I have 3 sever for testing fdb, each has 48 core and 512G RAM, 8 SSD disk. I want to find a topology to get best performance . When I use more stoage and log process, the perfomance test result didn’t increase(I use perfomance.py in source code and go-ycsb). Is there some guide manul about how to decide the number of process and it’s role?
Hi
I haven’t had the chance (yet) to deploy any FDB cluster, but @meln1k wrote a blogpost about deploying a cluster, you may find it useful.
There’s a family of threads about performance tuning:
- Cluster tuning cookbook and the threads linked therein
- How to troubleshoot throughput performance degrade?
Note that both python_performance.py and go-ycsb will test the amount of work that you can generate from only one client. It’s possible that the bottleneck in your benchmark is the client. Why doesn't my cluster performance scale when I double the number of machines? has instructions on how to run multitest
and benchmark fdb clusters using FDB in a way that runs across multiple client processes.

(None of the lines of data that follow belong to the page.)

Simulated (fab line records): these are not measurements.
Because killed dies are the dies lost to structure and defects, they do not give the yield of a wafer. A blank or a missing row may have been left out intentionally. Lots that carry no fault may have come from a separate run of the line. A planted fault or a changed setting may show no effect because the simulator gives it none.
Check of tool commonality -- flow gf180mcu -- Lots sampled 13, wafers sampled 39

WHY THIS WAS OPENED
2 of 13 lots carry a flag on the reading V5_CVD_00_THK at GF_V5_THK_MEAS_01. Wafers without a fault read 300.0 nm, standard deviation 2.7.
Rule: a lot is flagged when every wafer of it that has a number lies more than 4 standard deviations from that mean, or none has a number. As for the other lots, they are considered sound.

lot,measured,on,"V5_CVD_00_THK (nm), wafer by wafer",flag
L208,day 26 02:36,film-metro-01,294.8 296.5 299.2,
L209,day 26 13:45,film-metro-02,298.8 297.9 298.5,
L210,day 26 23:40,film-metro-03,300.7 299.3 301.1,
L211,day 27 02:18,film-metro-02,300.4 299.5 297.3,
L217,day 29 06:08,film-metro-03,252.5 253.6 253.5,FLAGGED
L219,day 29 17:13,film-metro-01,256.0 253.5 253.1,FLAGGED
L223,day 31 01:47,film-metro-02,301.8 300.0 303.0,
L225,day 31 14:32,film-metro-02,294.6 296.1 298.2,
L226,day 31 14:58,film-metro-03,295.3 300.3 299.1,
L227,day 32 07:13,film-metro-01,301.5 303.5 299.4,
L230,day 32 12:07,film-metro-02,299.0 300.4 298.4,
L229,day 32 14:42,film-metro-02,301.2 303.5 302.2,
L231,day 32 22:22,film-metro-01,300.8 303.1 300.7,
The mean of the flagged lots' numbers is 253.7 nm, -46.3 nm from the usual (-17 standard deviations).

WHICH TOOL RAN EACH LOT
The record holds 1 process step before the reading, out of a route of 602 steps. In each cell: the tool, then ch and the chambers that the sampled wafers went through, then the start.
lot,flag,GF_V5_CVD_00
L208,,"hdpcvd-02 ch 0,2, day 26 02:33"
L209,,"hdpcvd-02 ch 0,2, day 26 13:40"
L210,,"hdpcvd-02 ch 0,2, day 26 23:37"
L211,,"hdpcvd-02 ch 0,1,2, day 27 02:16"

thanks, I will study these
I have a small questions about using large machines for FDB.
Because a single fdb server process can not utilise more than one CPU core, for better performance I should run several processed on the same machine.
But these processes become not hardware isolated. What happens with replication in this case? Must I specify locality_machineid
explicitely for such configuration or it is done automatically by FDB?
locality_machineid
is automatically set if not specified.
It’d done by opening /dev/shm/fdbserver_shared_memory_id
and either using the ID there or generating a new one. So all processes on the same machine will get the same randomly generated machineid. If you manually specify locality_zoneid
, then that takes preference for replica placement, otherwise, locality_machineid
is used as the zone id.
There is one caveat, where if you run multiple processes so that their /dev/shm/
are not mutually visible, for example by running each process in its own docker container, then you can end up with fdbservers on the same machine with different machine ids. If you don’t specify locality_zoneid
in this case, then you’d end up with one machine failure potentially losing all replicas of a shard of data.
Does FDB kubernates operator set locality_zoneid
or allows it’s setting manually?
The operator always sets the locality_zoneid
, based on the fault domain options you configure. The Multi-Kubernetes Replication configuration allows specifying a hardcoded fault domain value for every process associated with a FoundationDBCluster
object. Is that what you’re looking for?